Oil prices fell alongside the broader markets Tuesday despite Senate passage of President Obama’s economic recovery plan and a new Department of the Treasury program to raise more than $1 trillion in public and private funds.
The Dow Jones industrials lost 300 points after Treasury Secretary Timothy Geithner unveiled the rescue plan, and light, sweet crude for March delivery fell 53 cents to $39.03 a barrel on the New York Mercantile Exchange.
The Senate’s approval of the $838 billion plan, which now advances to difficult House-Senate negotiations, did little to reverse oil’s downturn.
Phil Flynn, an analyst at Alaron Trading Corp., said investors appear concerned about the inflationary effects of the massive stimulus package.
“People are running to gold as a reaction to the speech and are running away from the stock market. And of course that’s pressuring the oil down,” he said.
As the competing bills worked their way through the House and Senate, the markets initially appeared to rise with each hint of passage.
Crude prices, which closed below $40 for the first time in three weeks Monday, have fallen from record highs over the summer with millions losing their jobs and manufacturers pulling back severely on production.
In its short-term outlook released Tuesday, the U.S. Energy Information Administration said the worsening global economy and a weak consumption means there is plenty of oil on the market, despite recent OPEC cuts.
The EIA said it expects global oil consumption to decline by 1.2 million barrels a day this year but rebound by the same number in 2010.
“OPEC is scheduled to meet in Vienna on March 15, which could lead to another production cut to mitigate some of the slack in the world oil market,” the EIA said in its report. “However, near-month oil prices will likely be driven primarily by the global economy.”
OPEC has cut production by 970,000 barrels a day, according to a survey of oil industry officials and analysts by Platts, the energy information arm of McGraw-Hill Cos.

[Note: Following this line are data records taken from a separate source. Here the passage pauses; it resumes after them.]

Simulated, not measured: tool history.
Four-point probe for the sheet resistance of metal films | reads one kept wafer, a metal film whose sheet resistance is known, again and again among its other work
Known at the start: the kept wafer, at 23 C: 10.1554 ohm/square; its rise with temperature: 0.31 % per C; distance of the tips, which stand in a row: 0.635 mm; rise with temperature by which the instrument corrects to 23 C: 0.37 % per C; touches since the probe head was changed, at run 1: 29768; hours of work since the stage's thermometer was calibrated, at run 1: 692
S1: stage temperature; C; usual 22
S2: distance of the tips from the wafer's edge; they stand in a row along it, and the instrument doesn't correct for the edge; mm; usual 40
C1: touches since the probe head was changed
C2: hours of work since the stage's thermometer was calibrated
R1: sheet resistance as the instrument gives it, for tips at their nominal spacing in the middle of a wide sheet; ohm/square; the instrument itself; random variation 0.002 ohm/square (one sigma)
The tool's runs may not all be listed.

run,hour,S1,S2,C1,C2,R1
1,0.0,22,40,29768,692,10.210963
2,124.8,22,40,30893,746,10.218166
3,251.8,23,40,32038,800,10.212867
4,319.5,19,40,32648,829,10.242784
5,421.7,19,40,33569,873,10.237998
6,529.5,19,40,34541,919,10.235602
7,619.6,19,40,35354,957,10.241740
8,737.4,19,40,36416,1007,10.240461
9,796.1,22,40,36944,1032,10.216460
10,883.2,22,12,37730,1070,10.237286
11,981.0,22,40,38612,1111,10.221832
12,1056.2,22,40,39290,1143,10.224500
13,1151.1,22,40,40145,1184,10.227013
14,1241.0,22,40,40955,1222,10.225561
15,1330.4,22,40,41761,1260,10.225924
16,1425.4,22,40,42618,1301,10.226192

Yet production remains well above its target of 24.845 million barrels agreed to at a December meeting.
“It still needs to cut a further 1.7 million barrels per day to reach its target,” said Platts Global Director of Oil John Kingston. “The question now is whether ministers meeting in Vienna in just a month’s time will be willing to give the current agreement time to work or whether there will be calls for new cuts.”